LinkedIn (Microsoft) is a company that previously used man-in-the-middle techniques to move people's private emails to its servers.[1]

People no longer give them the benefit of that doubt because of the reputational damage these previous violations have caused.

They should stop making "innocent" mistakes with other people's privacy and deal with this more professionally at the highest levels.

If they don't people will continue to jump to the conclusion that this sort of activity resembles criminal behaviour.

[1] http://www.pcwelt.de/news/LinkedIn_liest_Ihre_E-Mails_mit-In...


Sure, I get it. LinkedIn's email plugin thing was a security nightmare. But in this case, the code is right there!

Take a step back and look at the entire forest: The outrage is over an app accessing data specifically designed to be shared across applications. That's what Copy fundamentally means- make this thing globally available to all my programs. You can poll pbpaste/xsel in your terminal and generate a log of the clipboard buffer without any privileges. Does this mean an untrustworthy app could, in theory, snoop your plaintext password copied from a password manager? Sure, but that's a separate discussion.

Ask yourself, does it make sense to implement clipboard snooping in a way that polls the pasteboard on every keystroke while an input form remains in focus? No, that's weird, there's obvious bug stench. LinkedIn may be nefarious, but defaulting to instant outrage and lack of critical thinking is the real concern here.


> That's what Copy fundamentally means- make this thing globally available to all my programs

Wouldn't that be:

Copy means- "make this thing go into MY clipboard".

Paste means- "make my clipboard available to THIS application".


Copy and paste are application-level interfaces; the operating system holds the data, but has always given it up on demand. I've actually seen some applications that use the clipboard as an IPC mechanism (most recently, a Python application, I don't recall what for, was wiping URLs from my clipboard to see if it was already running)


Historically, yes. But in a world of mobile OS with permissions everywhere, it would make sense to deny full read access by default.

I may be wrong but I thought that even websites cannot access clipboard content except in write mode. Even, I remember that long ago, a Flash script was commonly used to be able to copy stuff into it.

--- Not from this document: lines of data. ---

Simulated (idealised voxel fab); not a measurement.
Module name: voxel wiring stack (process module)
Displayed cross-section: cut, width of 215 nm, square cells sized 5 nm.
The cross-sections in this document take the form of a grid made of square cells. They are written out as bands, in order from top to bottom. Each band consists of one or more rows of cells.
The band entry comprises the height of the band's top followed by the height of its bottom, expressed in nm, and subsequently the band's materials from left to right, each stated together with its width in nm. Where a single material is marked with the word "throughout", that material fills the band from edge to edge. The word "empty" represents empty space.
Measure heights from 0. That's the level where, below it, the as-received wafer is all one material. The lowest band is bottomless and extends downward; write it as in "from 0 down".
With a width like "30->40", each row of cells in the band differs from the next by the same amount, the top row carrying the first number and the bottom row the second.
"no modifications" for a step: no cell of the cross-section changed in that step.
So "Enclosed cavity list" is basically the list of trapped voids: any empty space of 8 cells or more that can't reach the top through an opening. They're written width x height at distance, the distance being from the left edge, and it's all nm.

No it's not, and your thinking is completly bad from privacy standpoint.

PASTE operation is where I give consent, to MY clipboard content. Not COPY. Thinking that COPY gives consent is like all the ideas that i-take-user-date-unlsess-user-opts-out . It is not fine.

You shall NOT paste without my permission.


I am describing how things are; you are describing how you want them to be.


Do not forget the hiQ Labs case where they have alleged CFAA violations against someone scraping public data.


Seeing the mob mentality surrounding this is honestly scary. All the top voted comments have pretty much decided that this is used for nefarious purposes, with absolutely zero evidence. Same goes for TikTok and the DDG favicon saga from yesterday. Whatever happened to Occam’s (edit: Meant Hanlon's) razor?


Eh. It’s like I already punched you in the face 9 times. The 10th time I’m making a punching motion, you’re probably going to duck away. Even if I wasn’t going to punch you, but instead giving you an ice cream.

If you’re a shitty company (TikTok, LinkedIn) people are going to assume you’re acting shitty when it looks like you’re acting shitty.


Yeah, it's like The Boy that Cried Wolf - sure, people shouldn't jump to conclusions, but if we're shown something enough times it's easy to become conditioned to a particular expectation.


> Whatever happened to Occam’s razor?

The reaction from people in this thread is the result of occam's razor.

If site is caught doing shady things repeatedly over the years and then another shady thing is revealed. Most likely/simple explanation is that they are doing jet another shady thing.

Same goes for TikTok and Zoom for me.

Not sure what DDG saga you mean, i must have missed that.



LinkedIn's business model is base around surveillance.

DDG's is specifically based around providing services without surveillance.

So if DDG make a mistake I give them the benefit of the doubt because I can see it's in the their interests to fix that.

If LinkedIn make a mistake, based on previous behaviour, I assume that the mistake was getting caught and that another mistake will be announced any time now.

I don't use LinkedIn for this reason.


Linkedin has been doing lots of bad things before, like asking for users' email passwords. Occam's razor applies, and it's to Linkedin's disadvantage. By the way, maybe you mean Hanlon's razor (never attribute to malice that which is adequately explained by stupidity).


I uninstalled the Linkedin app like 30 minutes after first trying it a couple years ago because it was bombarding me with useless notifications.

Then on the Microsoft purchase they redid their site in some crap javascript framework that keeps reloading elements and is 3x as slow as the previous version of the site.

I didn't even assume malice when i read the article title, i assumed incompetence.


Just, no. There is NO possible excuse for accessing my private clipboard buffer without my involvement - as a result of a direct action I have overtly initiated.


If there is no legitimate reason for it to happen, should this be prevented at the OS level?


Yes. People copy passwords, SSNs, crypto wallet secrets, and more in a clipboard that pretty much any app or website or system service can see without permission. I'm surprised we haven't seen more attacks on it, honestly.

I have long wanted to build a secure multi-clipboard, one where you can copy with Ctrl+shift+1, ctrl+shift+2 etc and paste with Ctrl+1 and Ctrl+2

It would keep those hidden from any app until explicitly pasted. I was thinking you could co-opt the system keyboard to get the same functionality, but it clears the system clipboard instantly after any copy/paste.